Original Post By Micky Deming
Why don’t entrepreneurs connect their vision to their financial information?
I should clarify what I mean. From experience, it seems like the majority of small business owners have a vision. They want something and are moving toward it.
These same entrepreneurs get financial reports every month (at best) and typically don’t get much from these except an affirmation that things are still operating.
I believe the reason why is because financial information is too complicated. I don’t mean it’s too difficult to understand. I just mean what comes back to the business owner often looks like this:
It’s just a bunch of numbers, and none of them stand out or have any real meaning. And they are looking at the past, which you can’t do anything about.
So there is a gap. There is a vision for something you want. And there are financial reports that have very little impact on that vision. So they entrepreneur is left working very hard to grow, but not really having a great understanding of what it will take to get there.
I believe the key to bridging this gap is to dramatically simplify.

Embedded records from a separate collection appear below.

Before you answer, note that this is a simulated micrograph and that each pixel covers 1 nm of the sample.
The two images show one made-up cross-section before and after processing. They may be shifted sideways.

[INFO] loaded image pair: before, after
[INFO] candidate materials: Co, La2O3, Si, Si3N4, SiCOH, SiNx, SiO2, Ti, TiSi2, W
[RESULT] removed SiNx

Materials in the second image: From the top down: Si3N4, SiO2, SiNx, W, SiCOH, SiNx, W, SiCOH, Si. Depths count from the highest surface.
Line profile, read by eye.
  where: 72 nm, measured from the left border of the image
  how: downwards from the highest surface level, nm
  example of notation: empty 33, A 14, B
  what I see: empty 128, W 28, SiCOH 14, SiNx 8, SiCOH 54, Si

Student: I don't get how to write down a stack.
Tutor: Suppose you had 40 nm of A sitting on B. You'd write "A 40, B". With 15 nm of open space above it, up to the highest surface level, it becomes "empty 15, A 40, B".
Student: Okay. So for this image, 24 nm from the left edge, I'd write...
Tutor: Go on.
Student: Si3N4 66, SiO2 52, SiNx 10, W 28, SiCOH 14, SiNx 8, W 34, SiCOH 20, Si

The 80/20 rule, the law of the vital few, states that for many events roughly 80% of the effects come from 20% of the causes.
The 80/20 rule basically is saying that whatever it is you want does not depend on a million factors, but a few things that are most important.
So the key to business, and the key to financial savvy is uncovering what are those “Key Drivers” to success and then tracking them relentlessly. Here is how we break this down in our new course, DRIVE: The Entrepreneurs’ Financial Roadmap to Success.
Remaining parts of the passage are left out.